Happy weekend people! Welcome to my first post in the Weekend Community.
We all had unpleasant, painful of very embarrassing moments we faced as kids and wish we can forget. I had a lot of these moments myself and today I will be sharing one of them with you.
Back in primary school, there was this small gate leading in and out of the school premises that was permanently closed. I don't know why that particular gate was closed but it was so out of function that it became a site where builders around the school would dump different building rocks. Rocks were being dumped by the gate for years until it became quite the heap.
When I was about 6 years old, some of my friend and I were playing around the rocks during PE when a teacher asked us to stop. In her words, "There was a boy who was playing over there last year and ended up not being able to eat properly for weeks". I really didn't know what she meant at the time. Honestly, I thought she was just a mean old lady that didn't want us to have fun. Years later I understood what the lady was trying to say but it was already too late.
Three years later when I was 9, the pile of rocks had grown at that same spot. As a kid, I was pretty smart and athletic too. I also had a big ego and I wanted to be the best in everything.
I like to think that I was one of the fastest runners in my set. I used to challenge other boys and win most times. One day, word started to spread that there was this kid that thought he was faster than me. For me, it was the audacity of this kid. I mean, how dare he even think such a thing. I was going to teach this boy a lesson in front of everyone.

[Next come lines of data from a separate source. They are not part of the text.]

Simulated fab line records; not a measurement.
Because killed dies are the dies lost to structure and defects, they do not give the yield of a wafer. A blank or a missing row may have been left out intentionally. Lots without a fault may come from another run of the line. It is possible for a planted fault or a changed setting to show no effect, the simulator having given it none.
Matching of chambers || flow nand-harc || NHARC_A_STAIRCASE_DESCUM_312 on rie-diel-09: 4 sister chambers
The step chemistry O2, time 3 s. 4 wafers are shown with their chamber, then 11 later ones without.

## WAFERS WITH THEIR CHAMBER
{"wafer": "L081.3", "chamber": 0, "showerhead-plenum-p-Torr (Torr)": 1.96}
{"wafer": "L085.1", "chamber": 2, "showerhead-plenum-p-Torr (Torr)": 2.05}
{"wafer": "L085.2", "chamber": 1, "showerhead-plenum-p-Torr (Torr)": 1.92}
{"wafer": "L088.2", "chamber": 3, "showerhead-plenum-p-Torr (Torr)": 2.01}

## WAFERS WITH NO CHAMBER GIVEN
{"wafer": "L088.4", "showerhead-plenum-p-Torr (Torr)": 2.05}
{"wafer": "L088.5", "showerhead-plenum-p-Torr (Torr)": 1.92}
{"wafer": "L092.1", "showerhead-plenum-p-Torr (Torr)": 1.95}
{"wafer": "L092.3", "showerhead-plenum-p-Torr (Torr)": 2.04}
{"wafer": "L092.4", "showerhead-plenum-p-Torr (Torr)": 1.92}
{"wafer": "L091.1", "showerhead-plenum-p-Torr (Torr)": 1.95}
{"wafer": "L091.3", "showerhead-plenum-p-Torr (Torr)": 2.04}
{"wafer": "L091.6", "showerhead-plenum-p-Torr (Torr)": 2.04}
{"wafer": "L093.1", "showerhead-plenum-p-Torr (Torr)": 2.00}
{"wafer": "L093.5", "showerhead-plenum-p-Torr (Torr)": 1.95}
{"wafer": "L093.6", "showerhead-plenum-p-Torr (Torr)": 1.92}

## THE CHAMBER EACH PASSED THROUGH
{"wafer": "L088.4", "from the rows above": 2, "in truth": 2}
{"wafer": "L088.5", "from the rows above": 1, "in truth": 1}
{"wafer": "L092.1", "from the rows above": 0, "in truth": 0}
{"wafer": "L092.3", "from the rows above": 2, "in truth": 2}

During recess, I was ready to race this kid. For some reason, the teacher of the last class warned us not to go by those rocks. Maybe he had a premonition but I didn't listen. We would have picked some other place around the school to have our race but we just happened to pick a path with the closed gate as our finish line. Things were about to get real!
It was a little past noon that day. The weather was just right. I think my crush was standing by the sidelines watching too. Me and the kid, Michael, took our positions ready to race.
On your mark, get set, Go!
Boom! We were off. I could hear the wind gushing through my ears as we pushed forward. Michael was pretty fast. As we were close to the finish line, we were neck-and-neck. At that moment, it was like a movie to me. I started to see things in slow motion. I had to win this race so I thought to myself, "If I jump right now, I'll finish first". And so that's what I did.
I jumped but I didn't land properly. I tripped on the heap of rocks, hit my head on the gate and crashed back at the rocks with my chin. Did I cry? No, not yet. I couldn't let my crush see me cry so I stood up, dusted myself and started to walk back to class. I stopped in the hallway when I noticed blood dripping down by face. I was in shock and so I really didn't feel much pain. However, because of the blood, man I just started to cry. The teacher that had just warned us minutes ago rushed to me and basically said "I told you so". After that, I really don't know what happened. I don't know if I blacked out or if my brain shut out those memories. All I know is that years later, there is a scar there.
The scar was a lot bigger once. I don't have a lot in the scars department. Maybe it's nature trying to preserve a rare gem I guess.
Over 11 years after the incident, I can still feel slight pains just by rubbing on the scar. Apart from that, I don't have any problems whatsoever. I'm still the smartest guy I know, maybe.
Moral of the story;
If someone says they're better than you, just ignore them. In this race of life, you are your only competition. Improve not to surpass others but to be a better version of yourself.
I used to be insecure of my scar when it was bigger. The whole situation was sad for me but look on the bright side, at least I won the race in the end. I'm pretty sure my crush was proud ;).